Riverfront Hotel Reflecting Alamo City's History
San Antonio’s River Walk represents the convergence of both sides of the city's identity—bustling southwestern metropolis and historical Spanish outpost. The popular shopping district’s boutiques and restaurants line a 2.5-mile stretch of the San Antonio River, which winds through America's seventh-largest city and one of its richest in history. San Antonio's claim to the latter rests largely on a small Spanish mission that became the site of a legendary battle and the watchword of Texas independence—the Alamo. Down the river and roughly 15 yards south of the River Walk, history surfaces again at the Riverwalk Plaza Hotel & Suites, where poster-size monochrome photographs line guest-floor hallways, chronicling the nearby Franciscan missions, the 1968 world's fair, and the buildup of downtown.
Most east-facing river-view rooms feature a small balcony for viewing the 750-foot Tower of the Americas or teasing phoenixes with complimentary Otis Spunkmeyer cookies. Some rooms face the fourth-floor courtyard and heated pool. Those looking to relax onsite have a few options: a lending library in the lobby is stocked with scores of borrowable reads, and the lively but intimate Bar-Salona serves cocktails and five beers on draft. Adjacent to the hotel lobby, Java Plaza opens early and serves breakfast and lunch.
Staff Q & A: San Antonio
Jorie L. is a staff writer for Groupon Getaways. She believes no day is complete without chocolate and finds store mannequins deeply unsettling. Below, Jorie shares her thoughts on root beer, the Alamo, and San Antonio.
What makes San Antonio one of your favorite getaways?
The overall vibe is unlike any other city I've visited. It's a blend of historic Mexico, Old-World Europe, and loud-and-proud Texas. I also love how the city is laid out in such a way that you can walk almost everywhere. And for a Chicagoan, the weather is a big perk.
Describe your perfect day here.
I'd wake up late and have a lingering brunch at an outdoor café along the River Walk. Then I'd spend the rest of the day shopping at Pearl Farmers’ Market, ogling the historic estates in the King William Historic District or browsing the contemporary art wing at the San Antonio Museum of Art. I'd do dinner at Boudro's on the River Walk and catch a live show at White Rabbit, one of San Antonio's indie music venues.
What tourist attraction in the city is overrated, and what should you do instead?
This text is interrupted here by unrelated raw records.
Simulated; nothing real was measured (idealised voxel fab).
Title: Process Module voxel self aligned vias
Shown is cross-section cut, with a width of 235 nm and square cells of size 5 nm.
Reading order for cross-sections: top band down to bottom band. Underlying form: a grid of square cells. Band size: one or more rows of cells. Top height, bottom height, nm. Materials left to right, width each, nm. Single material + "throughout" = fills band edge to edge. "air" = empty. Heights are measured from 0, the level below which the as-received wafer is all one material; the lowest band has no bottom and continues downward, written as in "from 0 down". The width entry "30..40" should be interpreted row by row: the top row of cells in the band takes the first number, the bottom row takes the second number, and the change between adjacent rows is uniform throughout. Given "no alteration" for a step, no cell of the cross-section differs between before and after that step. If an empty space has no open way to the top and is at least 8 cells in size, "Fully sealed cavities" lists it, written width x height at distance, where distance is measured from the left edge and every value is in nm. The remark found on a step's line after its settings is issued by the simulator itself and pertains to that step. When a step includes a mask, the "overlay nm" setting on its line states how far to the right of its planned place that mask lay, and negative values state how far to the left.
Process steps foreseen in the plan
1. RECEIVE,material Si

I won't call the Alamo overrated because it's worth a trip if you've never seen it. But be warned: it's surrounded by kitschy tourist traps. Spend an hour or two at the Alamo and then scoot on over to the San Antonio Missions National Historical Park, located outside the city. In a much more picturesque setting, you can walk, bike, or drive along the mission trail that connects four 18th-century missions. These look more like the Alamo I had pictured in my head.
What's the best thing you ate or drank while you were there?
The old-fashioned root beer at Schilo's Delicatessen would be habit-forming if I lived in San Antonio. It's brewed onsite and served in a frosted mug. I think I downed two in 15 minutes.
What was the most stressful moment of your visit, and how can others avoid the same thing? Searching for parking near the River Walk downtown is very stressful. My advice? Save yourself the headache and just succumb to a parking garage.
What should you read, listen to, or watch to mentally prepare for a visit to San Antonio?
Obviously, you have to watch the 1955 Disney film Davy Crockett: King of the Wild Frontier.